Making Do and Making Waste

I found this compote at the local thrift store. It's a cobbled together affair, made from the base of a lamp and part of a glass compote.

The lamp could have been an old whale oil lamp, predecessor of the oil lamp we know today. The compote was probably broken, and maybe the lamp was too, so some enterprising and thrifty soul put the two together to make one useful piece. They did a good job too. The compote is sturdy as can be, if a little rough at the seam.

photo from pinterest
The compote, and a radio ad promoting new appliances for people ready to upgrade their kitchens, made me think about the fridge we had when I was a girl. I believe it was like this one in the photo, a Philco with a domed top and a straight up-and-down handle. We loved to open that heavy door and just stare at whatever was in there, feeling the cold blasting our faces. Of course if our parents caught us we were in trouble for wasting electricity and making more work when it was time to defrost.

We opened, and apparently swung on, the door so much that the handle broke off, leaving only a short nub. We knew we were in trouble then! I can vaguely remember the explosion when Dad found out. And I remember how he fixed it, with a piece of copper pipe bolted to the stub. It worked.

In fact, the old fridge lasted for years. I think it was replaced finally just before I left home when I was 17. It was ugly and beat up, the white enamel finish scrubbed down to the metal in places, but it still worked. I remember how much Mom hated it because it was ugly and the freezer was tiny and it seemed to need defrosting so often, a job she didn't like and often passed off to us kids to do. We didn't mind although I expect the mess we made doing it caused her more work anyway.

People kept things back then. they kept them until the appliances were worn out. Coming out of the Depression and World War II when metal and many other things were scarce, people made the best of what they had and wastefulness was considered a sin. This applied not only to appliances but to everything they used. Cars, furniture, even clothing were repaired and stayed in use rather than discarded. Getting rid of good things was almost showing off your affluence. People had only a few sets of good clothes, then they had work clothes and around home clothes. A new dress for Easter and maybe Christmas or a birthday was about the norm for adding to your wardrobe for most people.
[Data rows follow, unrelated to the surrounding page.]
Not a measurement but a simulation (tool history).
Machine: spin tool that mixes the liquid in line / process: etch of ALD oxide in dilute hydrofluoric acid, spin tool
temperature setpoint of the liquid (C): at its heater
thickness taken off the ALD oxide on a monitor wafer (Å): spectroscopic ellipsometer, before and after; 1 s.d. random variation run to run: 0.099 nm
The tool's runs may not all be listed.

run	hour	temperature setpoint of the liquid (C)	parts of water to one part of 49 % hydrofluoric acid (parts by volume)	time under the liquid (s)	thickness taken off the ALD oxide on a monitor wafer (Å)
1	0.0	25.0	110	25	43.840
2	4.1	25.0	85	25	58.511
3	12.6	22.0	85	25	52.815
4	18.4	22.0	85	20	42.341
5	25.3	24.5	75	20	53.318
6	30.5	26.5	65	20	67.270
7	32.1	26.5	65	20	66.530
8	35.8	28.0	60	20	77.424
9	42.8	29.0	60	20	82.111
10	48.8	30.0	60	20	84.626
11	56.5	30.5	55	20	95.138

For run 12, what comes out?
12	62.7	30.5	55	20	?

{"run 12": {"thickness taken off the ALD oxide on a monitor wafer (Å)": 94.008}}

The ad for upgrading appliances really pointed up the difference today. We shed belongings regularly as we redecorate or see new features we want. The world is awash is discarded clothing, piles and piles of it--according to an Atlantic article, we buy 5 times more clothing now than we did in 1980, and even in 1980 we were probably buying 5 times as much as we were in the 40's and 50's. All those clothes have to go somewhere, and the fact is a lot end up in the hands of textile recyclers--even those we "donate" to charities like Goodwill and Salvation Army. I remember being in a Goodwill one day and overhearing a staff member say that "the ragman is coming today." I'd never thought about what they did with all the stuff that didn't sell. Now I know.

The thing is, those old appliances worked better and lasted longer. They were built for 20 years of service, I think! Most lived up to that standard anyway. The clothing was for the most part biogradable natural fabrics until mid-century when the synthetics were discovered. So they rotted away once they made it to the dump. Today's clothing will last for decades, maybe centuries, in landfills. It doesn't rot away. Appliances have a large percentage of plastic now, and again, they don't biodegrade.

We've come a long way but in this area, I think perhaps we've taken a wrong turn. Those of us into vintage and antique furnishings and clothing are in our way recyclers, reclaiming the discards of society and making them new and useful again. I doubt manufacturers will change their ways, but the more we know about what happens to our waste the more aware we will be about what goes out our doors as trash.


Copyright Susanna Holstein. All rights reserved. No Republication or Redistribution Allowed without attribution to Susanna Holstein.

1 comment:

  1. I remember Momma getting one of those once, I hated that bitty freezer, that thing didn't live long with us. She hated it too, it just passed through her hands free because our other one quit and she didn't have money at the time to replace it. I can still see it now out on the enclosed back porch. Delegated there because she didn't want it in the kitchen. Of course the funny thing was she had the regular stuffed. Into the pantry, a tiny kitchen. She finally captured the dining room for a new kitchen complete with birch cabinets. Then she stuffed the dryer in the pantry. The old kitchen became a junk hole for every imaginable thing she wanted to hide.

    You know, I hadn't thought of any of that in years! Here it is midnight and I'm laughing my head off. Guess I needed to let go of some steam, it's been a very hard week!